Natia (Frida) Bolkvadze, 36, Batumi

“I’m in the café with rakushkas (“rakushka” means a “shell” in Russian) at Frida’s” – a client of ours told a friend on the phone. Since then our café has been called Rakushkas and I’ve been called Frida. The colors – yellow, blue and white – in the café that I’ve painted and designed with my own hands are Mexican. My braids and flowers adorning my hair – do resemble those of Frida. This is what my little café on the Kvariati beach is famous for, and it has become an inseparable part of the lives of my sister and me.

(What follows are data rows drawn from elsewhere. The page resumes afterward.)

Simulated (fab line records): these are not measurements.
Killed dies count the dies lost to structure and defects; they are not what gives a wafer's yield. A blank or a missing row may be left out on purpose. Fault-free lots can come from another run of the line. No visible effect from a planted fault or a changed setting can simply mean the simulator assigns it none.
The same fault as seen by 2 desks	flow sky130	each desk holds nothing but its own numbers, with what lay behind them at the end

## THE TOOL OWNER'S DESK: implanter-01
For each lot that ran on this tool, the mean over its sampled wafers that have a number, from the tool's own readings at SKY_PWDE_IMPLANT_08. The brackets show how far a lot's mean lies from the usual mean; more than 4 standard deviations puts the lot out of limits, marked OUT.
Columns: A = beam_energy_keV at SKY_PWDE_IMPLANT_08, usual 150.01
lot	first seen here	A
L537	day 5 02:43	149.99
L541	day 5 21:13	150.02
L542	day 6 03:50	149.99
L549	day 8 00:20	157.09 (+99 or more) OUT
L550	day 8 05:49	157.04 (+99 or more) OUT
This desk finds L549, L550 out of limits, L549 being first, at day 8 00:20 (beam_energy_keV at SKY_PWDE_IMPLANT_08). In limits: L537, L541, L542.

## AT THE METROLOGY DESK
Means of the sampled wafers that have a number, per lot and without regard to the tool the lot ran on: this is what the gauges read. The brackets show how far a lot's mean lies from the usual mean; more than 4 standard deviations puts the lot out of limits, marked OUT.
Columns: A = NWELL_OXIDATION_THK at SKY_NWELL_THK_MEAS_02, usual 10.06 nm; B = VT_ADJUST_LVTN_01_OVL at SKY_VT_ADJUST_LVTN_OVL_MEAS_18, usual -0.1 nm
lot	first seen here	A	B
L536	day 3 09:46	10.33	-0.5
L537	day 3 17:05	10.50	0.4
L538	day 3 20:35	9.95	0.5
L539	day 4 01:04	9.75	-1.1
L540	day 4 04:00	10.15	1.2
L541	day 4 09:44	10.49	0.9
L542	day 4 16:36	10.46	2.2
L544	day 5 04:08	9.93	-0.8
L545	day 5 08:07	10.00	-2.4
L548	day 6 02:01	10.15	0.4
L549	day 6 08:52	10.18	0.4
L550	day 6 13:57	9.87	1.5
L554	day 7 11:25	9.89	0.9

Recently I’ve been known more as Natia, and I approve of it. I feared that I had been too lost in Frida. People close to me warn me not to seek resemblance with her; she was a tragic, adventurous woman, they say. I think, considering the reality of Georgia, I could qualify as a rebel on par with Frida. Working in a café in Adjara is not easy at all. They think I am not educated and from a low social class. My café is special because I am not only the owner but also a host, meeting the clients, serving and sometimes going in the kitchen to prepare orders. Some people are not used to such down-to-earth treatment. Once a politician told me: “I heard that Trotsky has been your guest”. He hinted that as a girl from Batumi, working in a café, I might not have known anything about Frida.

My family comprises women only – my mother and three sisters. Only our cat is male. My mother is a true rebel. She became a widower in a difficult time. You need to be a rebel to open a groceries booth beside a road from Batumi to Gonio in the dark 90s and involve your teenage girls in the business. We put up a wallpaper and decorative tiles in the booth and scribbled poems all over it. We had one battered tape recorder with two cassette tapes. We would light fire in the wood burning stove and make coffee. The whole neighborhood would gather there. That booth was the only light in those dark times and I think it helped us all to survive. This is how we started out as business-women. Now I have my Rakushkas. My life is like a movie, I see and hear so many stories and so many people visit my café that if I was a decent writer, I would publish a book.

In my café, everything is made with my hands. I have preserved its simplicity and decorated it with interesting and colorful hand-made items. A few years ago, I hung a mirror that still bears the scrawl “Show me my tan”. It is fun watching clients posing before that mirror. The menu for the café is feminist too. All the dishes are named after women. Only one table carries a male name – I converted a sewing machine into a table and called it Shukri, after my grandfather.

It is impossible to run business from an office. If you don’t know what it’s like to work as a waiter or a cook you will never be successful. You will often find me behind the counter. I made a symbolic window to create a barrier between the sea and me. You might not believe me but I have not stepped into the sea for years. I can’t even swim. When I don’t feel like watching the sea, I draw the curtain down, and when I miss it, I just have to open the window…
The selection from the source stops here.